On Typography

Posted on September 12, 2017 by mrOr@nge

I still remember my very first design class: Typography 1.

The very first assignment was to manually sketch out the phrase “Success Equals Hard Work” in 3 different typefaces, 12 times. No tracing, but simply studying a typeface and drawing its form. Easy peasy, right? Pssh, just a bunch of letters. I got this.

How very wrong I was.

After spending an entire week in the library with my schaedler ruler, t-square, and crappy day-old college coffee, I finally understood the importance of typography.

Typically when we think of design, we think of illustration, logos, and color.

But typography often becomes an afterthought.

What I’ve learned is that type is one of the most crucial components in great design, and it serves so many purposes: whether it’s to inform, to create legible copy to read, to call out/highlight a point, or to express an emotion or thought.

“A letter is just a shape. And like everything else in design, ask yourself how that shape works in relation with another shape”, my professor used to say. Now imagine a whole paragraph of shapes and how those work together.

Mind. Blown.

That completely changed the way I looked at letterforms.

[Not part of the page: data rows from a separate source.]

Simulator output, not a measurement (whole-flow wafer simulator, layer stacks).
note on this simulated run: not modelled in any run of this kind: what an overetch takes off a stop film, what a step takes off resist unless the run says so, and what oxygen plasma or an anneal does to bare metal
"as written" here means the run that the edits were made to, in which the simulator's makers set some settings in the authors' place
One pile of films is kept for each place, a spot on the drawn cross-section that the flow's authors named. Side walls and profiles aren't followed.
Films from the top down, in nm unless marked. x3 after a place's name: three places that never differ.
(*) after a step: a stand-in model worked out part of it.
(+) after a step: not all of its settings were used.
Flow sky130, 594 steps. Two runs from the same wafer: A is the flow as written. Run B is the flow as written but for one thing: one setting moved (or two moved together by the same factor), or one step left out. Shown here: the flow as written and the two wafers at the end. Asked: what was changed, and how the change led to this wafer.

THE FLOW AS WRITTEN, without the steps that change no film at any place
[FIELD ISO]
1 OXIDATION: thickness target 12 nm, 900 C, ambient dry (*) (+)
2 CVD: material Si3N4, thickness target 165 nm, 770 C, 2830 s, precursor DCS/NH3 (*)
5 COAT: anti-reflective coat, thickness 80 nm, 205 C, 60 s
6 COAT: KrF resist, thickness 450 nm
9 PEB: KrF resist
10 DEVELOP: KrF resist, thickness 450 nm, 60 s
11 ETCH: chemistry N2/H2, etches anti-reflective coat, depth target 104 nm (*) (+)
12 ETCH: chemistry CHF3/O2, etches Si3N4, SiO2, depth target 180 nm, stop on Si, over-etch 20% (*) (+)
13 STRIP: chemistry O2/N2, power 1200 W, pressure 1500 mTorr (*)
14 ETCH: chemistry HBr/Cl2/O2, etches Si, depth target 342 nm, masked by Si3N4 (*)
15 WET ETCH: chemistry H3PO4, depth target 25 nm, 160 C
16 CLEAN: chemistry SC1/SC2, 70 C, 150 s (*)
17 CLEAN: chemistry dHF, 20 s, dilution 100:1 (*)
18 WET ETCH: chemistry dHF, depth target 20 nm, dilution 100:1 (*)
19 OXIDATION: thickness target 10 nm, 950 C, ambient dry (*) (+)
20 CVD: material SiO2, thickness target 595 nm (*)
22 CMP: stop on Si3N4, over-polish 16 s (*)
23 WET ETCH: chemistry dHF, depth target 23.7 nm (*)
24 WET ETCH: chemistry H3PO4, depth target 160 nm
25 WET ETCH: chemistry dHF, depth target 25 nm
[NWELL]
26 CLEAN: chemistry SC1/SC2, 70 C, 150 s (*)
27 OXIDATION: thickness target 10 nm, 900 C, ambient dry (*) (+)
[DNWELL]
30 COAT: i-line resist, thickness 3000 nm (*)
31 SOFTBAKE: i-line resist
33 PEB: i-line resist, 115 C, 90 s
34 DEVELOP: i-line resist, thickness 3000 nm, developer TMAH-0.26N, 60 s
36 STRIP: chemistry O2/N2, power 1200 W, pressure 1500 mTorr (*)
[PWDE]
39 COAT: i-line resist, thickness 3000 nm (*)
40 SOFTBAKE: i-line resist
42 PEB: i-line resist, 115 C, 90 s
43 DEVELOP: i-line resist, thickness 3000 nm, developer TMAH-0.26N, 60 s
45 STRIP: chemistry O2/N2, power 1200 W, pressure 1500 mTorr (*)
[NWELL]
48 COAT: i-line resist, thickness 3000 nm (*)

Those shapes, like any other shapes associate certain thoughts or feelings. Whether it’s a serif that feels more formal or editorial, or a thin and delicate san-serif that evokes a sense of “high end.” Or a big chunky slab serif that creates emphasis and a bold statement.

I won’t even get into kerning (spacing between letters) because that’s a nerd-venture of which there’s no turning back.

Now in the digital age, type plays a huge role in web design, and with web design comes limitations in typeface choices. Typekit and Google Fonts have made it possible for designers to choose a nice range of typefaces but, sometimes you just get bored with the same ones.

We’ve discovered a few of our favorite alternatives to the same ole’ same ole’.

Our top 3 Typekit Fonts:

  • Museo Sans – Museo Sans is one of our absolute favorites because of its many weights. It’s versatile, yet still has character and is very easy to read.
  • FF Tisa – We love a good serif. This is a nice compromise between a slab and traditional serif so it bridges that gap between a print and digital look.
  • Europa Regular – A friendly rounded san-serif. Doesn’t this font just make you want to snuggle a baby? Or a puppy? Or both? (see example below).

Our top 3 Google Fonts:

  • Crimson Text – All hail Adobe Garamond Pro. A timeless classic, but sometimes you need to mix up your serif game. So classy!
  • Lato – A lovely san-serif that is rounded and humanistic, combined with a nice balance of structure. A perfect, harmonious marriage. (Also, fun fact the creator of Lato has the same first name as our fearless lead developer, Lukasz.

  • Open Sans – Last but not least, we love us some Open Sans. Hello, it’s what we use on our site! Great across print and web, it’s a winner winner chicken dinner in our book.
Well there’s our tidbit on type. Hopefully you’ll start to enjoy the beauty of typography (and the necessity of better type) in the wild. It’s everywhere!